Skip to content

GSoC 2024 projects

Tomás Capretto edited this page Feb 9, 2024 · 13 revisions

Getting started

New contributors should first read the contributing guide and read through some of the examples in Bambi's documentation.

To be considered as a GSoC student, you should make a PR to Bambi. It can be something small, like a doc fix or a simple bug fix.

If you are a student interested in participating, please contact us GitHub discussions

Projects

Below is a list of possible topics for your GSoC project, we are also open to other topics, contact us on GitHub discussions

When writing your proposal, choose some specific tasks and make sure your proposal is adequate for the GSoC time commitment. We expect all projects to be 350h projects, if you'd like to be considered for a 175h project contact us. We will not accept 175h applications from people with whom we haven't discussed their time commitments before applying.

  1. Projection predictive variable selection
  2. Better defaults priors
  3. Support BART

Expected benefits of working on Bambi

Students who work on Bambi can expect their skills to grow in

  • Bayesian Inference libraries such as PyMC
  • Bayesian modeling
  • InfereneData/Xarray usage (depending on the project)
  • PyData stack (NumPy, SciPy, Matplotlib, Pandas, etc.)
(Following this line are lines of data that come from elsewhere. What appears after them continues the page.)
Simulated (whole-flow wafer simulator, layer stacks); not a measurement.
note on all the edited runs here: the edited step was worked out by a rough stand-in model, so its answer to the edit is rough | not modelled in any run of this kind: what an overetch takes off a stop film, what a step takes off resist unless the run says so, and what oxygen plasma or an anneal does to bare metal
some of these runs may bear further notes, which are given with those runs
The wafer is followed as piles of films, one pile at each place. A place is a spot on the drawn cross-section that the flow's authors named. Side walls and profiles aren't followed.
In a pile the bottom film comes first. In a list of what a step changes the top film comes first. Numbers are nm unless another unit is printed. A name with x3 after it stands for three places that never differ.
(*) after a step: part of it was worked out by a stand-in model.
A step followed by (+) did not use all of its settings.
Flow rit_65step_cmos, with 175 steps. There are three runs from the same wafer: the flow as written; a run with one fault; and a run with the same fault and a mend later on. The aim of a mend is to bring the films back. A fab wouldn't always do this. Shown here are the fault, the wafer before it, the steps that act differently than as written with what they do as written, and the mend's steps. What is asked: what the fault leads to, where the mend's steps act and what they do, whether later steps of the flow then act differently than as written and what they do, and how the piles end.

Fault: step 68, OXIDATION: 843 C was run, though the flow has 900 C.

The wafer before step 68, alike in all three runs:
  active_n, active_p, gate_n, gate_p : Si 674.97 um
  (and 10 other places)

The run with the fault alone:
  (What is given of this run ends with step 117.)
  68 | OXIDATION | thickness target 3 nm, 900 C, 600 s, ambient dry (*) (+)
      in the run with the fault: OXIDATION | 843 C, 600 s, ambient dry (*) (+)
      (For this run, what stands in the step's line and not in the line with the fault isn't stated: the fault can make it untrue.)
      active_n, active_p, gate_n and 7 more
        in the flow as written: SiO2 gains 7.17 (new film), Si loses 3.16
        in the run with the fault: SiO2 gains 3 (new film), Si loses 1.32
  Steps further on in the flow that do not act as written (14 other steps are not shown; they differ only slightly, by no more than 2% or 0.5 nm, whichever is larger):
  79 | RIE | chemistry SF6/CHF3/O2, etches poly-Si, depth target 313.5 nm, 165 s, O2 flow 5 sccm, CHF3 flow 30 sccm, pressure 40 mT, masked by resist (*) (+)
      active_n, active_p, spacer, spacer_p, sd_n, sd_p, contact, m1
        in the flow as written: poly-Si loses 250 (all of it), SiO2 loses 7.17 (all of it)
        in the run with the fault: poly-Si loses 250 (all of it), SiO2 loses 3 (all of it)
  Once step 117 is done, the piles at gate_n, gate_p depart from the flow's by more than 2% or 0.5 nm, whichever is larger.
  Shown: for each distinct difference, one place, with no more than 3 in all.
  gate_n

Projection predictive variable selection

Projection predictive inference is a method used for variable selection, and it has demonstrated effective performance across various fields. The use provides a reference model, built and fitted with Bambi, with all relevant variables. Then submodels, representing different variable subsets, are automatically created and the reference model's posterior distribution is projected onto these submodels. The smallest submodel with predictions close to the reference model is then selected, providing a balance between simplicity and accuracy in variable selection. Currently, Bambi only supports Projection predictive inference for a few models, for instance, not all families are supported, also hierarchies are not supported. This project aims to expand the width of models that can be used to perform projection predictive inference.

Potential mentors:

  • Osvaldo Martin
  • Tomás Capretto

Info

  • Hours: 350
  • Expected outcome: An expansion of the scope of models suitable for projection predictive inference, not necessarily feature-parity with Bambi's models. One or more notebook examples can be added to Bambi's docs demonstrating the new features and providing useful advice for practitioners.
  • Skills required: Python, statistics
  • Difficulty: Medium

Better defaults priors

Prior distributions for high-dimensional linear regression require specifying a joint distribution for the unobserved regression coefficients, which is inherently difficult. This contrasts with the current default in Bambi that sets independent normals. To overcome these issues, priors such as R2D2 and R2D2M2 have been proposed in the literature. Implementing these prior distributions in Bambi would require the ability of shared priors between terms (issue 687). This project aims to implement these priors in Bambi to allow users to fit high-dimensional linear regression models with more useful default priors. Additionally, there is an open issue 643 to improve default priors for log-link functions with low frequencies. Finally, having the ability to have shared priors would allow Bambi to implement sparsity priors such as the Horseshoe prior and the Regularized Horseshoe prior.

Potential mentors:

  • Tomás Capretto
  • Gabriel Stechschulte
  • Osvaldo Martin
  • Juan Orduz

Info

  • Hours: 350
  • Expected outcome: Better default priors. One or more notebook examples can be added to Bambi's docs demonstrating the new features and providing useful advice for practitioners.
  • Skills required: Python, statistics
  • Difficulty: Medium

Support BART

Bayesian Additive Regression Trees (BART) is a flexible non-parametric approach to linear regression. In a nutshell, an unknown function is approximated by a sum of trees. Prior are used to keep the trees shallow and the leave-values small. In other words each tree a single tree is unable to "learn" the unknown function but the sum of many trees can provide a flexible fit. A probabilistic programming-friendly version of BART is implemented in the package PyMC-BART. This project is about allowing Bambi to fit BART models.

Potential mentors:

  • Osvaldo Martin
  • Tomás Capretto
  • Gabriel Stechschulte

Info

  • Hours: 350
  • Expected outcome: Support for BART-models within Bambi. One or more notebook examples can be added to Bambi's docs demonstrating the new features and providing useful advice for practitioners.
  • Skills required: Python, statistics
  • Difficulty: Medium